# General workflow for ML notebook

1. Import dataset, do basic data cleaning / feature generation
1. Train / test split
    1. Often use a time distribution for this (eg. Jan - May train, June test)
1. Do a bunch of EDA on data
    1. Distributions of each column
    1. Looking at how to group categoricals
    1. Look at how to impute nulls
    1. Relationships of each column with outcome
    1. Correlations of columns
1. Baseline model (simple logistic regression)
1. Fit models on training set
    1. Use an sklearn pipeline to do main preprocessing / model fitting
    1. Use sklearn classification report to understand precision / recall / f1 score
1. Do hyperparameter optimization
    1. Can use BayesSearchCV over a stratified k-fold (or a gridsearch?)
1. Take the best hyperparameters, train a model on the entire train set
1. Analyze test set performance
1. Feature importance plots


# Model evaluation metrics

### Precision and recall

**Precision**: If you classify as a positive, what is the probability it is an actual positive?
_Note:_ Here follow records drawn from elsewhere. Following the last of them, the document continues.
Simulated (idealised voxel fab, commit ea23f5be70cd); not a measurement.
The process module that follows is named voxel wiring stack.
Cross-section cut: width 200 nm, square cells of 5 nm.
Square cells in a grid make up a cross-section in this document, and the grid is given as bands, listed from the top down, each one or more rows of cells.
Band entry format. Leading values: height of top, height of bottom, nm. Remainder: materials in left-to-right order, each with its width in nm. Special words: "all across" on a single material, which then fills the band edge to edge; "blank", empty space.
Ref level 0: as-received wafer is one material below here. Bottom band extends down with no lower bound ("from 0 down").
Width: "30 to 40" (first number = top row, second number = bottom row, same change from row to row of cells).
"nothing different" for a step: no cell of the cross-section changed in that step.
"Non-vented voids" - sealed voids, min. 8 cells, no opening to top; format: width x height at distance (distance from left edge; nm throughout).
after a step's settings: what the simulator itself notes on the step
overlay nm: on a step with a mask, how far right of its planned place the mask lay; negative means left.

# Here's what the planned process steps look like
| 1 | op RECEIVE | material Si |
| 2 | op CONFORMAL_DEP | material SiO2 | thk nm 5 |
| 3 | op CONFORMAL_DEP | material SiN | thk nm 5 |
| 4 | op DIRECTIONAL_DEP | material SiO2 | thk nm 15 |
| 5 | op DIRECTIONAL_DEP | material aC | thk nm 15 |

$$ \text{Precision} = \frac{\text{Relevant retrieved instances}}{\text{All retreived instances}} = \frac{TP}{TP + FP}$$

1. Can be of positive class, or of negative class
1. Can be dollar weighted. Eg. of the total dollar transaction amount you classify as fraud, how much is actually fraud?

**Recall**: Of all the positive instances, how many did you capture?

$$ \text{Recall} = \frac{\text{Relevant retrieved instances}}{\text{All relevant instances}} = \frac{TP}{TP + FN}$$

1. Also called "True positive rate"
1. Can be of positive class, or of negative class
1. Can be dollar weighted. Eg. of the total fraudulent transaction volume, how much do you classify as fraud?

Precision and recall are threshold-specific metrics. Also look at precision-recall curve and area under precision recall curve to get a full picture of the model.


### Recall at exposure

Precision-recall curve is sensitive to underlying fraud prevalence.
1. When fraud prevalence is low, precision at a specific recall will be lower than if fraud prevalence is higher.
1. Can plot recall (y-axis) vs exposure (x-axis):
    1. Exposure: percent of good users that we friction (false positives / false positives + true negatives)
    1. To compute, look at the score threshold in good user distribution. Eg 5% exposure means look at the 95 percentile score in good users. Then get the recall. What fraction of bad users had a score above the threshold you computed.
1. This works because recall is solely calculated on positive examples, and the threshold for an exposure rate is calculated solely based on negative examples. So the ratio of the two classes does not matter.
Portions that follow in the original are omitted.